The Key To Revitalising India’s Reservation System

Newspaper Rainbow Series     6th September 2021     Save    

Context: Affirmative policy regimes in India need reforms and be subjected to a continuous performance audit.

About the reservation policy

  • Enunciated the principle of justice: In a deeply unequal and oppressive social order, reservation is a system of affirmative action that provides historically disadvantaged groups representation in education, employment and politics. 
    • It allows the Indian government to set reserved quotas or seats, which lower the qualifications needed in exams, job openings etc., for “socially and educationally backward citizens.”

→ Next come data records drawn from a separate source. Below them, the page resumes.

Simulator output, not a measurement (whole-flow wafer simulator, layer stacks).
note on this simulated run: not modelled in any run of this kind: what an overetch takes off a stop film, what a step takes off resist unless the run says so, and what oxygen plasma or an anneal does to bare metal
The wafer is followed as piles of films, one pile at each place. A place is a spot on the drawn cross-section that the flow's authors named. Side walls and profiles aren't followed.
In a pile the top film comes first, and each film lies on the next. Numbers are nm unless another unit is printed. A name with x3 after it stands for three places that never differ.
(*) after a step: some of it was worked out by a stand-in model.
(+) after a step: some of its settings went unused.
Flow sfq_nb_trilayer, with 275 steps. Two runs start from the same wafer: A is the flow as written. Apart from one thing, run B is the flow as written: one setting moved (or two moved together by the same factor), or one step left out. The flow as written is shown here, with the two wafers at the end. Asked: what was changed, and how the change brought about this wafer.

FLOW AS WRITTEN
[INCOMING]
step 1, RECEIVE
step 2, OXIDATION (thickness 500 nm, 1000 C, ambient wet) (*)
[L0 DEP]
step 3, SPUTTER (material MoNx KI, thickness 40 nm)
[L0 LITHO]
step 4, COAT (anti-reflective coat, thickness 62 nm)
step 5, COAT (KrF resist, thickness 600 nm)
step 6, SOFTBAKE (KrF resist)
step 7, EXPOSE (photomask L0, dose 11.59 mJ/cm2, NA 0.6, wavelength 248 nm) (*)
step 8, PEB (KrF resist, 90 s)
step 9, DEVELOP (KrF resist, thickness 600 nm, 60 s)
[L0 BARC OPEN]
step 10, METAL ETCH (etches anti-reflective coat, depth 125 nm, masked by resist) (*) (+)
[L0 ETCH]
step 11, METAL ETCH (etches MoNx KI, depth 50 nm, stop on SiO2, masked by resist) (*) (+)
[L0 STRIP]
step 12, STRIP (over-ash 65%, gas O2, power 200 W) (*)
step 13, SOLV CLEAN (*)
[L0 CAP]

Problems with current policy

  • Still no equity: The current system suffers from a “problem of reification” where the assumption that the disadvantages of every sub-group within each category are the same is severely misplaced. 
    • Justice G. Rohini Commission’s report on the sub-categorisation of OBCs concluded that - 
      • 97% of central OBC quota benefits go to just under 25% of its castes.
      • 983 OBC communities, 37% of the total, have zero representation in both central government jobs and admissions to central universities.
      • And just 10% of OBC communities have accrued 24.95% of jobs and admissions.
  • Furthering social divisions: Asymmetrical distribution of reservation has severely deterred political projects of unified subaltern solidarity.
    • Parties that were once able to build large Bahujan solidarities are now finding it difficult to garner such support.
  • Insufficiency of data: Lack of legible data on socio-economic conditions of varied social groups at local levels of State and on the implications of liberalisation and other social changes on varied caste groups.

Way forward

  • Develop a wide variety of context-sensitive, evidence-based policy options that can be tailored to meet specific requirements of specific groups.
    • A socio-economic caste-based census becomes a necessary precondition to initiate any meaningful reform in the affirmative action regime in India.
  • Institutional reforms: India need an institution alike the Equal Opportunities Commission of the United States or the United Kingdom, which can -  
    • Provide timely information: By making a deprivation index correlating data from the socio-economic-based census of different communities, including caste, gender, religion etc.
    • Undertake an audit on the performance of policies upholding social equity.